American history, and the development of American cultural identities, cannot adequately be explained without a thorough discussion of racial discrimination. The following is an overview some notorious, and notable, events.
The Naturalization Act of 1798 required that applicants for US citizenship live in America for five years prior to date of application and required fourteen years in the US before the application could be approved.
In 1823, the US Supreme Court decided in Johnson v. M’Intosh that Native Americans merely held the right of occupancy to their land, and could not convey title to any party other than the US. US President Andrew Jackson equated Native Americans to children and considered their relocation under the Indian Removal Act of 1830 as necessary for their well-being. One particular relocation effort, the 1838 Trail of Tears, resulted in the deaths of approximately 8,000 Cherokee Indians and African-Americans. In 1851, Congress passed the first Indian Appropriations Act, which created a reservation for Native Americans in the Oklahoma Territory.

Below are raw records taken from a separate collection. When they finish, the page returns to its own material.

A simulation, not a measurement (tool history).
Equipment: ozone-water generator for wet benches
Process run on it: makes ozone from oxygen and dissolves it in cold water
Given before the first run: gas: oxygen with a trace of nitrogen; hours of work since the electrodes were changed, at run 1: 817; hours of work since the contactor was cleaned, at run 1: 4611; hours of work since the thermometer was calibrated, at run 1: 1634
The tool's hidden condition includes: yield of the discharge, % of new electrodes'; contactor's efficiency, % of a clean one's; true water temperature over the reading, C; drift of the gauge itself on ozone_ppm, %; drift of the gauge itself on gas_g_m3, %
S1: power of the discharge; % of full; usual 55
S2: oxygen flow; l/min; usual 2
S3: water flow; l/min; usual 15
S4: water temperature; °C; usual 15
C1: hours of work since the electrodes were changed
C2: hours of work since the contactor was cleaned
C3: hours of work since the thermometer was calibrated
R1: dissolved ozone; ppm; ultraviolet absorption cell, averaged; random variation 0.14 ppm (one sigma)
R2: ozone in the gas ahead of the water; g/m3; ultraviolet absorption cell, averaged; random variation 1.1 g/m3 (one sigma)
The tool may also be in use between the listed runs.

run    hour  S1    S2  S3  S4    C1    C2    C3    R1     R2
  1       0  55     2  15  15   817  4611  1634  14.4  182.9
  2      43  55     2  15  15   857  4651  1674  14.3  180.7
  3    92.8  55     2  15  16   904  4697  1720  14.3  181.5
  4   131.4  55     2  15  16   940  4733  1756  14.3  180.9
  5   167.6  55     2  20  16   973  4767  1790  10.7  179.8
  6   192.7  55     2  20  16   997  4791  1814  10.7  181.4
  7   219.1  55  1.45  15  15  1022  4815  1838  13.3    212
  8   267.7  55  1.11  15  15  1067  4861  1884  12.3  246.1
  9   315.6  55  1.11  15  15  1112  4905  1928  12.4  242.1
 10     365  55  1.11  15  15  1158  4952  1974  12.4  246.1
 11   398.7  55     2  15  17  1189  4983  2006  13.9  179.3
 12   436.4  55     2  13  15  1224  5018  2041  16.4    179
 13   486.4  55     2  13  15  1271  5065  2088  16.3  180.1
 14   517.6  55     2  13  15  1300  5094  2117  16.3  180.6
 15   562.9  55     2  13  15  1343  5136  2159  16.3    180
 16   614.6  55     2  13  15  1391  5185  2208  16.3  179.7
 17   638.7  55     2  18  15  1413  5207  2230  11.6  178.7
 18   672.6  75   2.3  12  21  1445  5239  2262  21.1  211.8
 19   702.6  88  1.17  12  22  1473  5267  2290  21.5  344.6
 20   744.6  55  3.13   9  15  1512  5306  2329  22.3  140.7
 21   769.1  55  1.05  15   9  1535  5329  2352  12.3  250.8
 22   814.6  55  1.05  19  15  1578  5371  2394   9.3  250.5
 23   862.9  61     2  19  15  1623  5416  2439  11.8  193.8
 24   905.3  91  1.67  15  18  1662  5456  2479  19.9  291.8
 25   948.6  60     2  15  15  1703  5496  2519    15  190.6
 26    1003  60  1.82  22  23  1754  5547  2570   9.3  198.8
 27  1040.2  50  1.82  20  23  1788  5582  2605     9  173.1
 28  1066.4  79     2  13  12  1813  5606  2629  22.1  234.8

After the 1848 Mexican-American War, Mexicans faced discrimination. Under the Treaty of Guadalupe Hidalgo, Mexico ceded 500,000 square miles to the US in return for $15 million and US citizenship for Mexicans within that territory. An amendment to the treaty granted Congress the option to determine when citizenship should be offered to Mexicans. Mexicans have encountered discrimination from society at large.
The Supreme Court’s 1857 Dred Scott decision reinforced the legality of racial discrimination by holding that African-Americans were ineligible to become US citizens. Racial discrimination persisted after the end of the Civil War. State governments in the South passed “Black Codes,” some of which required African-Americans to sign mandatory labor contracts and denied them the right to vote or serve on a jury.
In 1867, the US Congress passed the First Reconstruction Act over the veto of President Andrew Johnson. The Act required all former Confederate States to adopt the Fourteenth Amendment, submit new state constitutions to Congress for approval, and grant voting rights to black males. When the federal government lifted the military occupation in 1877 and formally ended Reconstruction, blacks continued to encounter legal and social racial discrimination.
During this period, the Indian Appropriations Act of 1871 eliminated the treatment of Native American tribes as sovereign nations. The nineteenth century Indian Wars further disrupted Native American tribal sovereignty.
Discrimination was not limited to southern states. On the west coast, Chinese immigrants in the nineteenth century were paid less for labor than whites and lived in segregated communities. In May 1882, the US Congress banned Chinese immigration and used the Chinese Exclusion Act to place place limits on the mobility of those already in the US. Persons of Japanese descent encountered similar discrimination.
As whites regained political power in the South and West, they pushed for a new era of racial discrimination. By 1890, Jim Crow laws mandated racial segregation in areas such as education, marriage and transportation. In May 1896, the Supreme Court upheld the idea of a separate but equal society in Plessy v. Ferguson. The Court stated that the Fourteenth Amendment only ensured equality in the legal and political spheres of society.
In the 1940s, the Supreme Court issued opinions that eroded racial segregation in some areas of the law but upheld it in others. The Court upheld the Fifteenth Amendment and ruled against segregated interstate busing in Smith v. Allwright and Morgan v. Virginia, respectively. When Japanese and Japanese-Americans were were forced into internment camps following the attack on Pearl Harbor in 1941, the Supreme Court declined to render such policy illegal, indicating that protection during wartime outweighed individual rights.
In May 1954, the Court formally overturned Plessy in Brown v. Board of Education, which held that racial segregation in public schools deprived minority children of educational opportunities and that “separate but equal” schools were inherently unequal.